School's out. The '09 Cowboys have received their degrees and are matriculating their way up I-35 towards Dallas. Their first serious job interview comes this Friday, when the learned Tennessee Titans hit town.
Training camp offers a unique opportunity to view and feel the game at its most basic. Every day, the coaching staff takes some component of the game, be it red-zone play, kickoffs, goal-line play, what have you, and reduces it to the the smallest, most personal lessons.
The mentor-apprentice nature of the camp is the biggest reason I miss Oxnard. Don't misunderstand. I love San Antonio's proximity, the air conditioning and the great views you get up high in the stands. It's the only chance I'll ever get to see the good team from the 50 yard line.
The Alamodome, however, takes you far away from the minute-to-minute teaching which goes on every day.
Let's say one day the team plans on refining its 3rd down passing and pass defense games. Both units will break up after stretching and walk through the personnel packages and plays to be run in that practice. Then, the units disperse further, working in units.
The receivers will meet in the middle of the near field and Ray Sherman will have them practice the routes the plays emphasize: deep outs, comebacks, slants. Further down the near field, the quarterbacks and running backs work out the formation calls and blitz pickups. On the opposite end of the near field Hudson Houck will work his guys on front recognition and blitz pickups. Do they need to slide towards one side on a play? Make switches to nullify twists? Farther away still, John Garrett works his guys on blocking outside linebackers when protection is called for and getting clean releases upfield when a pattern needs to be run.

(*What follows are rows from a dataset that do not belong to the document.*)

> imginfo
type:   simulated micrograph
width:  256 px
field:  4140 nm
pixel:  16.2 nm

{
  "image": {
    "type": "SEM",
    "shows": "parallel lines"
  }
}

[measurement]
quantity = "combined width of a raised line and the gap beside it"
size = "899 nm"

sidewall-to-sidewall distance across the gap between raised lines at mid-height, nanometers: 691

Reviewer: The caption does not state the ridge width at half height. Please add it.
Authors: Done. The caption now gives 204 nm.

On the far field the defense is working in small groups on the process of destroying the offense's plans. Todd Grantham drills his guys on proper hand usage, on knocking down an offensive lineman's punchout. Reggie Herring schools his guys on building a repertoire of move. The OLBs will work on rips, on counter moves, on spins. The inside backers work on recognizing run or pass, on identifying whether they wait in short zones for receivers running crossing routes or whether they should chase backs into the flat. Or, better yet, if they get to blitz inside.
At the far end, behind the quarterbacks, Dave Campo and Brett Maxie bring the same approach to the secondary. Their guys will spend minutes doing what appears like a slow-motion game of tag, as the corners and safeties form two lines and shadow each other along a yard line, the coaches looking on in near silence. After several minutes of confusion it hits you -- they're learning how to recognize motion and how to switch according to the defense called.
This time of the practice can induce the most yawns from the single-day visitor, but I've come to appreciate this relatively quiet time. Once the dynamics of a practice become clear, you realize that here, in the position drills, up to ten hands-on lessons are going on at the same time. And each of the football professors brings his own lecturing style. John Garrett is the Socratic type, liberally mixing questions into the drills. He'll encourage a gunner in a punt coverage drill on a tactic and then ask him, "why do you do that?" Garrett's methods extend beyond his players. One afternoon he stumped one of his special teams guys with a question about a touchback rule. When no answer came, Garrett turned to the visiting NFL referee and stunned the official by demanding, "explain it to him!"
The line coaches teach in more more deliberate, yet effective ways. Grantham walking his guys though a technique, stopping them midway a move to show where their arms belong. Houck will stand with his arms folded, watching his guys work on an individual or combo drill. He'll then step in and deliver a sharp, carefully considered,sometimes complementary, sometimes withering critique. His voice never seems to carry as far as the fans, even when the linemen are working ten feet or so from the camp fence. His words are received. You only have to look at the intense concentration on his linemens' faces every time to makes a point to understand.
Then, there are the screamers. Herring wants his backers to play with abandon and he coaches them that way, flying into the drill to explain what he wants, his arms flailing. Campo, however, is the king of volume, until his voice goes, which it inevitably does near the end of every session. He machine guns criticisms and encouragement at his players in a worn, hoarse tone. Campo nevertheless makes a point of answering the press' questions every day, regardless of how much or how little voice remains.
In the meat of these practices, every position on every play is overseen by a pair of experienced eyes. The cuts the every receiver makes, the angles every safety takes to a ball, the reads a quarterback or a receiver makes -- all these things are fine tuned. That's why the "camp cupcake" description grates. Hitting occurs, in the 11-on-11s, but it always follows the instructions. The coaches don't confuse contact for proper execution of assignments.
How well did the pupils learn? The funny part of camp is that the professors never give the final exams. This week, some guys from Tennessee, with names like Roos, Johnson, Collins, Scott, Griffin, Finnegan, Kearse and Bullock will pose the questions. It will fall to the fans in the stands and those watching on TV to grade the Cowboys' answers.